The Power and the Glory is a 1933 drama film directed by William K. Howard, starring Spencer Tracy and Colleen Moore.

Tom Garner (Tracy) is a railroad magnate — or rather, was a railroad magnate, since the film starts with his funeral. His lifelong friend and right-hand-man Henry (Ralph Morgan) shuffles home sorrowfully from the funeral, only for Henry's widow to snap that she's glad Tom's dead, that he was a bad man who threw his first wife Sally (Moore) aside, that he's responsible for the deaths of 400 workers in a strike. Henry disagrees, and in a series of flashbacks relates the story of Tom's life and how it went from triumph to tragedy.

The Power and the Glory was a milestone in the careers of more than one person involved. Spencer Tracy's performance was hailed by critics, and this film helped propel Tracy, an up-and-coming leading man, to greater successes. Colleen Moore had been a huge star in the silent film era, who was attempting a comeback in talking films after a four-year hiatus. The poor box office of this film did not help her, and after making only two more movies she retired for good. The screenplay was written by none other than Preston Sturges, his first; he also got a then-unusual profit-sharing deal.

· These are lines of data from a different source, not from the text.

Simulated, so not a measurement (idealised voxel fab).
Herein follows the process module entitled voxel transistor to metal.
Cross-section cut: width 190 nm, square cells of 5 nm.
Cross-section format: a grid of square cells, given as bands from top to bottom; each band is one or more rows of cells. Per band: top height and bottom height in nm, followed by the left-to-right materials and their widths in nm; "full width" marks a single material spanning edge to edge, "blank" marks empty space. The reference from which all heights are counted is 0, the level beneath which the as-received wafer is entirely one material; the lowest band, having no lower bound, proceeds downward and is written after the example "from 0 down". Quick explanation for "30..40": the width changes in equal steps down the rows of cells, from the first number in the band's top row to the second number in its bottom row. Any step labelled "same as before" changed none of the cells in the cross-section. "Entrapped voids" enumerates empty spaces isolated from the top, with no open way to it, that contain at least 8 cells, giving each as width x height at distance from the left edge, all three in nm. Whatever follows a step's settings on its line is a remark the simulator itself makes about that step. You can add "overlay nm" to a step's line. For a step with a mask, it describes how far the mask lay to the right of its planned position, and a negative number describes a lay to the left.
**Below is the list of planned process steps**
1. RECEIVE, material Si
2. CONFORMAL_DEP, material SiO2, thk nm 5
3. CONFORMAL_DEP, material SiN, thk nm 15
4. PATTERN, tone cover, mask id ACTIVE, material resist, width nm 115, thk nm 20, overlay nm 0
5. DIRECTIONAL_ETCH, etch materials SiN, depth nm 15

This film, with its Anachronic Order flashback structure, the use of a close confidante of the hero to tell the story, Tom's two wives (with the first wife dying and the second marriage going bad), and the whole idea of a Lonely at the Top businessman meeting a sad end, has often been cited as a strong influence on Citizen Kane. Orson Welles said he never saw this film but Herman J. Mankiewicz, the co-writer of the Kane screenplay and creator of the original story, did.

Compare The Sin of Nora Moran, a lower-budget movie released the same year, with a similar Anachronic Order fractured narrative.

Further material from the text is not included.